David L. Plaut, Austin, Scott Blaney Talbott, Eric Scott Peabody, Austin, for Respondents. Eric Houghton Marye, Dallas, for Petitioner.


David L. Plaut, Austin, Scott Blaney Talbott, Eric Scott Peabody, Austin, for Respondents.

Eric Houghton Marye, Dallas, for Petitioner.

Justice Huddle delivered the opinion of the Court, in which Chief Justice Hecht, Justice Boyd, Justice Devine, Justice Blacklock, Justice Bland, and Justice Young joined.

Section 16.063 of the Civil Practice and Remedies Code tolls the running of a statute of limitations during the "absence from this state of a person against whom a cause of action may be maintained." In Ashley v. Hawkins , this Court concluded that Section 16.063 does not apply, and the running of the relevant limitations period is not tolled, where the defendant permanently leaves Texas during the limitations period but remains subject to personal jurisdiction in Texas and amenable to service under the Texas long-arm statute. 293 S.W.3d 175, 179 (Tex. 2009). Ashley held, in other words, that a defendant's physical absence from Texas, standing alone, does not trigger the application of Section 16.063.

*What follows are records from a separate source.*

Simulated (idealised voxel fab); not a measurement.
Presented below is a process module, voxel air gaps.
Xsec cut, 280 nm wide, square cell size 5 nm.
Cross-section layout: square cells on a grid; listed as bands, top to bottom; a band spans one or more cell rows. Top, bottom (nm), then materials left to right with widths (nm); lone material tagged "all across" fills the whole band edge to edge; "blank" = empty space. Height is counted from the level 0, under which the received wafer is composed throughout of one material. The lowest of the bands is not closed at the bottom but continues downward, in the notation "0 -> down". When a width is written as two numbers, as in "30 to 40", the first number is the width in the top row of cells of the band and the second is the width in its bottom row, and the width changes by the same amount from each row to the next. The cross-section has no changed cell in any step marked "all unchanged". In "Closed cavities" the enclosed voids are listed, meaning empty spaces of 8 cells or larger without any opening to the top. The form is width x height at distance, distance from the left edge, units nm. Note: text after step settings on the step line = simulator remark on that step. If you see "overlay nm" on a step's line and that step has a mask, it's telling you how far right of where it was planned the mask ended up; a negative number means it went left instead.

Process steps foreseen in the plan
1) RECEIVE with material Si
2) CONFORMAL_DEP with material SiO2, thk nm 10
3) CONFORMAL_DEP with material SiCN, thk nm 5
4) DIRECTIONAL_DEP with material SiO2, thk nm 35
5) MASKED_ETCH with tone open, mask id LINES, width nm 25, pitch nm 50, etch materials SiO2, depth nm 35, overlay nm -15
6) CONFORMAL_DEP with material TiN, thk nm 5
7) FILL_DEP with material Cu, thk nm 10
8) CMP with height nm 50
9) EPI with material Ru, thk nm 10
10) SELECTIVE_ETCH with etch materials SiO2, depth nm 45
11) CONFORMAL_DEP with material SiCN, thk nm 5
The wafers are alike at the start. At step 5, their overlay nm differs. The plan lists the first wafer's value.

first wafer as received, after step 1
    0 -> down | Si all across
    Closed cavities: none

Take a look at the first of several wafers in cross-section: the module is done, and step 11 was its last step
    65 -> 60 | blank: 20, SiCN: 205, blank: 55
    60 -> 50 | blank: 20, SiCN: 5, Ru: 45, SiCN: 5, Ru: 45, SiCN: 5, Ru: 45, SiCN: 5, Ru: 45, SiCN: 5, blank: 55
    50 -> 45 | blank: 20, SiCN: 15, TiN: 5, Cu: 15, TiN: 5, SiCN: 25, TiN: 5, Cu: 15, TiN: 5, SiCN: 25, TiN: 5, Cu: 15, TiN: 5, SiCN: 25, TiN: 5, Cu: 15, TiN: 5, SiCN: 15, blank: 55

The question in this case is whether Section 16.063 applies when a defendant who is a Texas resident leaves the state for part of the limitations period but remains a Texas resident, subject to personal jurisdiction in Texas and amenable to service, throughout. We conclude Section 16.063 does not apply under these circumstances for the same reasons it did not in Ashley . We therefore hold that Section 16.063 did not toll the running of the statute of limitations during Isabella Almanza's physical absence from Texas and affirm the summary judgment in her favor.

I. Background

Sibel Ferrer was a passenger in a car involved in an accident with another car driven by Isabella Almanza. The accident happened in February 2017, and Ferrer sued for personal injuries in January 2019. But Ferrer's petition incorrectly named Isabella's sister, Madalena, as the driver–defendant. Ferrer also sued Madalena's (and Isabella's) father, alleging negligent entrustment. Madalena and her father filed a verified denial in which they asserted that Madalena "was not a part of or party to the incident that makes the basis of this suit." And in response to Ferrer's request for disclosure, they identified Isabella as the person who had been driving when the accident occurred. Ferrer amended her petition to name Isabella as a defendant in May 2019, which was two years and three months after the accident.

Isabella lived in Texas at the time of the accident, but in 2018 she enrolled at Harvard University in Massachusetts. Yet Isabella returned to Texas during breaks, maintained a Texas mailing address, and kept her Texas driver license throughout the limitations period. After Ferrer amended her petition to name Isabella as a defendant, she tried serving Isabella at her family's Austin home. During one such attempt at personal service, Isabella's father, who is a lawyer, offered to accept service on her behalf. Ferrer instead moved for substituted service, which the trial court granted. Isabella was, in fact, at her family's home when the process server arrived to carry out the substituted service, so Isabella was personally served at that time, in July 2019.

The next month, Isabella answered and moved for summary judgment based on the two-year statute of limitations. See TEX. CIV. PRAC. & REM. CODE § 16.003(a). In response, Ferrer amended her petition to allege that the running of the statute of limitations was tolled by Civil Practice and Remedies Code Section 16.063 while Isabella was in Massachusetts. Section 16.063 says:

The absence from this state of a person against whom a cause of action may be maintained suspends the running of the applicable statute of limitations for the period of the person's absence.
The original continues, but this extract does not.